“There is no art that I love more than opera,” says Dana Gioia. And he’s written a book to prove it.
Wednesday, November 20th, 2024
Poet and former National Endowment for the Arts chairman Dana Gioia has been busy. He’s just published a spate of new books: Poetry as Enchantment and Other Essays (Paul Dry Books); Dana Gioia: Poet & Critic (Mercer University Press, edited by John Zheng and Jon Parrish Peede); and last and shortest (205 pages), Weep, Shudder, Die: On Opera and Poetry, also with Paul Dry Books. He calls the last “an idiosyncratic book about the extravagant and alluring art of opera.” He also calls opera “the most intense form of poetic drama.” We couldn’t agree more.
From the Preface:
“This is a poet’s book about opera. To some people, that statement will suggest writing that is airy, impressionistic, and unreliable, but a poet also brings a practical sense of how words animate opera, lend life to imaginary characters, and give human shape to music. And a poet knows about love. There is no art that I love more than opera. I have written this book for those who, sharing the devotion, have wept in the dark of an opera house.”

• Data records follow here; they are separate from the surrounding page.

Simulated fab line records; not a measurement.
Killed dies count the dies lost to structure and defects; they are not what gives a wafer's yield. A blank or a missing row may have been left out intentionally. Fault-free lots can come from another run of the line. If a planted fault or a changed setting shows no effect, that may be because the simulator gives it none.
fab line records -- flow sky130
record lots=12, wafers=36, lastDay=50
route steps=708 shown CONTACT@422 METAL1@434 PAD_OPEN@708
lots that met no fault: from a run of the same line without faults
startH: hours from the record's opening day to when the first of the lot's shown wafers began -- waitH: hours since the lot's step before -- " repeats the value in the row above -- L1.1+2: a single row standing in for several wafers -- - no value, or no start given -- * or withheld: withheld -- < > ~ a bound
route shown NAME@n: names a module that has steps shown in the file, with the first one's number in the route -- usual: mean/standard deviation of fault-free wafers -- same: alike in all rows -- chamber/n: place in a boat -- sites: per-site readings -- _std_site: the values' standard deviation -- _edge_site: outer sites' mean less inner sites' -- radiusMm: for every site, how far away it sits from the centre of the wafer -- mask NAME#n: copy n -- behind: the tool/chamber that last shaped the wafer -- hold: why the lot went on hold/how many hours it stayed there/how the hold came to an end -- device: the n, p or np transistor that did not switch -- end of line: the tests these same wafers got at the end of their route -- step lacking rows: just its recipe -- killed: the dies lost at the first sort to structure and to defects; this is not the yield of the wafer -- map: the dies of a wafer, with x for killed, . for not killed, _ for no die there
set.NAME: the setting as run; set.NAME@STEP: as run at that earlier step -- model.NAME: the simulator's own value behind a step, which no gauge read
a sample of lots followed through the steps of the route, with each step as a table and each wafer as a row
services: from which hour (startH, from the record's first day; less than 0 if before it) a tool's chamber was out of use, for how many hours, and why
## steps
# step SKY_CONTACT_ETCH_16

He adds that “the libretto is not a shabby coat rack on which the magnificent vestments of music are hung. Operas begin with their words. Strong words inspire composers, weak words burden them. Ultimately singers embody the words to give the music a human form for the audience.”
A mutual friend of ours, poet Boris Dralyuk, author of My Hollywood and Other Poems, concurs: “As an opera lover myself, I agree with him. Especially when it comes to the way that libretti tends to be overlooked for music: “The literary elements of opera are misunderstood. There is an assumption that in opera words hardly matter, that great operas can be built on execrable texts. But the libretto is not a shabby coat rack on which the magnificent vestments of music are hung. Operas begin with their words. Strong words inspire composers, weak words burden them. Ultimately singers embody the words to give the music a human form for the audience.”
He continues: “Dana Gioia has done as much as any living poet in the last half century to restore music and drama to the increasingly tuneless and predictable realm of American verse. Now, with Weep, Shudder, Die, the fruit of a lifelong love affair with opera, he restores poetry and drama to their rightful place in the realm of classical music. Gioia argues that ‘in opera the words come first,’ but that the real gift of the medium—to poet, composer, performers, and audience—is the opportunity to collaborate in the creation and experience of a uniquely stirring work of art, a meeting of Muses like no other. This brief book is itself a showcase of critical acuity and stylistic flair, which, like the best librettos, will leave you humming long after the performance is complete.”